Some might be tempted to consider this a good thing, thinking that if ISIS makes a stand here and is destroyed, the manpower and leadership gash to the organization will hasten its ultimate demise. That is not a safe assumption; the situation is not as dire for ISIS as might appear.
Mosul is a massive city, similar in size to Philadelphia. Even at the upper end of its estimated numbers, ISIS cannot possibly defend the entire city. Its early actions indicate that in the initial stages of the battle it withdrew numbers of forward-deployed observation posts, designed to give its leadership intelligence on where the liberating force is making its main thrusts. As the attackers continue their drive, ISIS troops will probably conduct harassing fires against them, planting IEDs on the routes of advance, and utilizing snipers to slow the advance, but still not becoming decisively engaged.
They’ll likely continue falling slowly back until finally occupying the main line of defenses they’ve chosen. These are areas they have no doubt prepared over many months for the decisive battle. It will have thorough and elaborate defensive works.
In all likelihood, it will have interlocking tunnels that allow men to move from one position to another without exposing themselves to hostile fire. Snipers will likely occupy key high points in buildings, providing interlocking fires against main routes of advance. Barricades will have been placed roads at multiple points to further slow ISF attacks. Mortars, rockets and possibly some tanks will be placed at strategic locations on and behind the main line of defense.
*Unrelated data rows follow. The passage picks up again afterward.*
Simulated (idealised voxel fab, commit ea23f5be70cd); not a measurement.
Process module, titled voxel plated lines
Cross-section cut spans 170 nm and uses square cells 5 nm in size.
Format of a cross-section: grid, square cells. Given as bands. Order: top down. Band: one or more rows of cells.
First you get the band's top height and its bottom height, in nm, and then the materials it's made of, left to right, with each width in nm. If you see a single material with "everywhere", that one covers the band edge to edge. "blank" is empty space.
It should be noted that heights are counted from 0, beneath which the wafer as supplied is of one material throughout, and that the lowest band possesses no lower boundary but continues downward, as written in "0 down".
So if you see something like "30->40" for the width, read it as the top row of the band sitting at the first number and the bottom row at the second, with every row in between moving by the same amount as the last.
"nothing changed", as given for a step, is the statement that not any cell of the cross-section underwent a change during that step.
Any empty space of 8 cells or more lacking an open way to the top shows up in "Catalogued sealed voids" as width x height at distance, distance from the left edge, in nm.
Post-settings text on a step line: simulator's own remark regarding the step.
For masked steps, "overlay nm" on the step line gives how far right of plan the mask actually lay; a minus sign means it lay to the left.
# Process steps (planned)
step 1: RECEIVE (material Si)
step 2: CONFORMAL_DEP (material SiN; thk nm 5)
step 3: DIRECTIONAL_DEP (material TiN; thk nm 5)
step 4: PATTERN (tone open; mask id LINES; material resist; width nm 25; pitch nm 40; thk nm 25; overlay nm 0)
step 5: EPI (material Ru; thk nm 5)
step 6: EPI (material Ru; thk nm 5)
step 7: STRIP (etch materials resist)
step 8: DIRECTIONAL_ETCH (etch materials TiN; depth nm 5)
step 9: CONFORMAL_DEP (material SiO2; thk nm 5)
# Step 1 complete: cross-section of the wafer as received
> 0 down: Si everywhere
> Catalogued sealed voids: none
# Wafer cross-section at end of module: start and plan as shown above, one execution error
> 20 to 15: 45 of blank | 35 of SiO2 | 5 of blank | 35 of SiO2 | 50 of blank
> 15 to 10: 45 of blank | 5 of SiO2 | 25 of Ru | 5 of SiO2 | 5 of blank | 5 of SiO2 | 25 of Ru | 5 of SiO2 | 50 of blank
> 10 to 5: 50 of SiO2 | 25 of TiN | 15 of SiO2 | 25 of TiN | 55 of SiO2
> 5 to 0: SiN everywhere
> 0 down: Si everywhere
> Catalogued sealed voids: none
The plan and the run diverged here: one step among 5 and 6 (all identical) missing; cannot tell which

Regular riflemen will be scattered throughout the battle area and only concentrate for specific actions, otherwise dispersing to increase survivability. They probably have small mobile units to act as local counterattack forces to harass ISF and coalition troops as they move through the city. If ISIS fights with discipline and launches brazen attacks, it is possible to use the urban terrain to exact a high toll on the liberating force and hold out for an extended period.
If the Islamic State has adopted the “Alamo” strategy, it may be willing to suffer 50, 60 or even up to 75 percent casualties, yet still tenaciously fight on. “There is no chance” that ISIS is going to retreat from the city, according an October 23 dispatch published by Mosul Eye, the most authoritative source of information from within Mosul for the past two years. “There is no safe heaven [sic] for them anywhere in Iraq either; it is just impossible for them to blend,” Mosul Eye wrote, and also pointed out that there is no known program for the reintegration of ISIS members.
Meaning that there are few places where ISIS’s Iraqi members can flee, and no motivation to surrender. The chances that Mosul represents the Alamo for ISIS are substantial. There is great risk for the coalition if this turns out to be the case.